In her 1996 hit “Me Without You,” Christian pop-rock singer Rebecca St. James compared her dreary existence to being “like a band without a drummer … like a foot without a shoe … like a sleuth without a clue … like a ship without a rudder.”
“Like a ship without a rudder.” St. James was singing about the state of her life without God, but she could have been singing about the state of the Republican Party today. Not since Barry Goldwater crashed and burned in 1964 have Republicans been in such disarray: drifting apart with no agenda, no message and no leader.
Clearly, even though he was elected chairman of the Republican National Committee, Michael Steele is not the leader of the Republican Party. As he found out the hard way. After Steele dismissed Rush Limbaugh as an “entertainer” with an “incendiary” and “ugly” style, Limbaugh fired back, reminding him: “Michael Steele, you are head of the Republican National Committee. You are not head of the Republican Party.” And Steele was forced to apologize, insisting he was not trying to diminish Limbaugh’s “voice or his leadership.”
Which just proves that Limbaugh is right. Steele’s not the top-dog Republican. The de facto head of the Republican Party is Limbaugh himself – and there’s no doubt what Limbaugh’s agenda is. He laid it out on Jan. 16, four days before Barack Obama took the oath of office. Asked by a major publication to submit 400 words on his hopes for the Obama presidency, the nation’s No. 1 talker said he needed only four words: “I hope he fails.”
Forget bipartisanship. The Republicans’ goal, preaches Limbaugh, is to frustrate Obama at every turn and oppose everything he stands for. That’s the agenda already adopted by House Minority Leader John Boehner, Senate Minority Leader Mitch McConnell and now, apparently, Michael Steele. All three are taking their marching orders right from the radio.
The fact that Republicans have hitched their wagon to Rush Limbaugh’s star makes Democrats deliriously happy, and rightfully so. The latest Gallup poll (February 2009) shows Limbaugh with a “favorable” rating of only 28 percent: lower than George W. Bush’s final approval rating. That’s only slighter better than an October 2008 Greenberg Quinlan Rosner survey in which Limbaugh scored a 21 percent approval rating, lower than that of Rev. Jeremiah Wright and former Weatherman Bill Ayers. For Democrats, the more Republicans swear allegiance, the better.
But anointing El Rushbo as their leader also makes thoughtful Republicans nervous, and rightfully so. They recognize, for starters, that with this country in such dire economic straits, the phrase “I hope he fails” is not what most Americans, Democrat or Republican, want to hear. This is one time when blind party loyalty has zero appeal, because people realize that if Obama fails, the economy fails, and the country fails.

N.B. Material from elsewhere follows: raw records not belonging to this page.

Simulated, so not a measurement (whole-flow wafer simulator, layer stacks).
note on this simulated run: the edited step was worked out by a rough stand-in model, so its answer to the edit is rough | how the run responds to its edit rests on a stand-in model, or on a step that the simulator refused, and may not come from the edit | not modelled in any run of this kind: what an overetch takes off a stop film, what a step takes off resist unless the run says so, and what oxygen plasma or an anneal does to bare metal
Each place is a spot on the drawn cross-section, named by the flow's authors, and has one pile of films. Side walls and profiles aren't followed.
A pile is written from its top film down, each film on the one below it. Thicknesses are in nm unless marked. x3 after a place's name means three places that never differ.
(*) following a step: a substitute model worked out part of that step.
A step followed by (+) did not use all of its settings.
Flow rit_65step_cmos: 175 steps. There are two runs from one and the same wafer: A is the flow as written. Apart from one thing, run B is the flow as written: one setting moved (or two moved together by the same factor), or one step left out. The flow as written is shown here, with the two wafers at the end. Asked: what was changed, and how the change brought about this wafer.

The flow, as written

The other reason some Republicans are nervous is because hosting a radio show is not the same as leading a political party. They’re two totally different jobs. Take it from me: I have my own show. A radio talk show host is accountable to no one. Our mission is not to support any political party. We have only two goals: to make noise and to make money. In order to stir things up and keep our shows lively, we can say or do all kinds of things on the radio that we wouldn’t dare attempt if we had any real responsibility.
In Rush’s case, there’s no doubt that his now oft-repeated wish for Obama to fail is vastly popular with the Republican Party’s conservative base. But that’s not the message the party should be putting out there if it really wants to reach beyond its base and return from the political wilderness. As former Bush speechwriter David Frum wrote on his website, NewMajority.com: “If you’re a talk-radio host and you have 5 million people who listen and there are 50 million people who hate you, you can make a nice living. If you’re a Republican Party, you’re marginalized.”
As entertaining as it is, the entire, embarrassing Limbaugh/Steele slap-down reflects a serious identity crisis for Republicans. And it forces every Republican to answer two simple questions. Do they agree with Rush Limbaugh, yes or no? Do they want President Obama to fail, yes or no?
By answering “yes,” Republicans will choose to follow a radio talk-show host – right over the cliff.